Football

Mayo's medal craving means Kerry will have to get in line

If Paul Geaney (pictured) and David Clifford are fit to start for Kerry, their threat inside multiplies.
If Paul Geaney (pictured) and David Clifford are fit to start for Kerry, their threat inside multiplies. If Paul Geaney (pictured) and David Clifford are fit to start for Kerry, their threat inside multiplies.

Allianz Division One Football League final: Kerry v Mayo (Sunday, 4pm, Croke Park, live on TG4)

THERE’S an argument that both Kerry and Mayo would have preferred this to have been Dublin than each other, but this has been a peculiar campaign.

The Dubs have been noticeably off-colour and are thus absent from the decider for the first time in seven years. Kerry’s win over them in Tralee bore more weight at the time than perhaps it does now, given their subsequent struggles.

But then when you’re matching them to the All-Ireland champions, Mayo were railroaded in Croke Park and recovered to then go and win in Kerry.

The formlines, thus, are only drawn in pencil. Yet there is a feeling that, regardless of what Dublin have done or failed to do, this has been a great spring for these two in particular.

James Horan has spent four seasons watching on from the comfort of the Sky Sports booth, and clearly his analysis didn’t miss the issues with Mayo.

Going right back almost the start of his reign, any fool could have named their starting 15 on almost any given week. Certainly 14 of them. Part of that was the high-performance of the starting players but there was an easily detectable lack of depth.

You only have to go to their biggest days. Alan Freeman in 2012, then Enda Varley and Jason Doherty (for the last two minutes) in 2013 were their only attacking subs in those two finals.

In 2016, they brought Alan Dillon and Evan Regan both on and took them both off again, and all four changes were in the final 20 minutes.

2017 was most telling. Conor Loftus got the final seven minutes but in terms of a potential game-changer, that was it. Dublin, meanwhile, brought on Diarmuid Connolly, Bernard Brogan, Kevin McManamon, Paul Flynn, Cormac Costello and Niall Scully.

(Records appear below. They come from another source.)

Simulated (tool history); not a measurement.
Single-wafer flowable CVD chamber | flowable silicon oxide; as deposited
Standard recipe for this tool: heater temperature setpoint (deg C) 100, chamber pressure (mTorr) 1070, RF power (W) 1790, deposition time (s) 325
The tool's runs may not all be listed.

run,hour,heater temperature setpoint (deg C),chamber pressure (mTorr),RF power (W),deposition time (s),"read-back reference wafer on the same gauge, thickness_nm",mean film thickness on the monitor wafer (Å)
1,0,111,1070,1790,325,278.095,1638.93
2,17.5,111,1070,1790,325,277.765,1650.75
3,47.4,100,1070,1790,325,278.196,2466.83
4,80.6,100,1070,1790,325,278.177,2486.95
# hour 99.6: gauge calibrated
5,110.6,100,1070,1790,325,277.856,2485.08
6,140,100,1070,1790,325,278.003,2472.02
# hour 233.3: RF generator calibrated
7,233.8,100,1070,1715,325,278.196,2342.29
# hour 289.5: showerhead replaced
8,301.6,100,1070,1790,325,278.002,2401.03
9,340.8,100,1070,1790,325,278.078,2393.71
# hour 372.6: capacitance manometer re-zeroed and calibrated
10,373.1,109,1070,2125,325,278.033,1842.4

In one sense it’s been a pleasing spring and yet in another, it’s suggested that there will still be a lightness in terms of out-and-out scoring options (although Cillian O’Connor is still to come back in).

Conor Diskin and Brian Reape have had a decent bit of opportunity. They’ve done ok but Diskin hasn’t scored in one full and two-half games, while Reape’s return has been 1-2.

What they’ve uncovered are more of the same type of player. Matthew Ruane’s shown well around the middle (another area that injuries to Tom Parsons and Seamus O’Shea have left them bare in), while Fionn McDonagh and the marginally-more-established Fergal Boland have had good days.

Only Aidan O’Shea and Jason Doherty have clocked all 490 minutes in the league, and defensively they’ve consistently shaken it up. Whether that’s a plus or a minus, it’s hard to know at this stage.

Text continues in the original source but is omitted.